# New Holland Workmaster? Powerstar? Something else?



## Towaliga (Sep 30, 2021)

Looking at the Workmaster 75 and Powerstar 75 from New Holland. I already have a good relationship with my local New Holland dealer since I currently have a TN65 (pictured) and get it serviced there. There is a local John Deere dealer but I have not contacted them yet.

*Wants*:
Grapple/Front End Loader
Cab
More than 65HP

*Use*:
Property is 240 acres, but around 200 of it is big hardwoods, so I am really only going to be working on 40 acres total with the tractor. Main uses for the tractor will be moving limbs/debris from clearcut areas to make foodplots, some grading of the gravel road where it periodically washes out from rain, and then the rest will be bush hogging around orchards, as well as plowing and seeding food plots. 

Current limiting factor is pole barn (pictured) which only allows for 100 inches of clearance, but I my GC is going to go out and see about jacking it up and adding clearance. 

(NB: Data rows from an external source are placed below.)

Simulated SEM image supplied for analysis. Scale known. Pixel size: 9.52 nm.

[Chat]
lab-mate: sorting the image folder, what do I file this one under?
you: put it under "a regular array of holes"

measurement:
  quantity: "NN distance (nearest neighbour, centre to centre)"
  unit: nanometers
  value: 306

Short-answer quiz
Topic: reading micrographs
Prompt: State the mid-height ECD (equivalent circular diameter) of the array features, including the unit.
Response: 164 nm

Happy to hear any feedback on the Workmaster or Powerstar, as well as any alternate JD or NH recommendations you may think would be more appropriate for my use. Thanks in advance


----------



## unsquidly (Jul 13, 2021)

Are you looking for new or used? Cab or open station? 2 wheel drive or 4 wheel drive? Price range?


----------



## Towaliga (Sep 30, 2021)

Cab, new, and 4wd. I have priced the Powerstar 75 and am comfortable with the price. Looking at getting that + root rake grapple


----------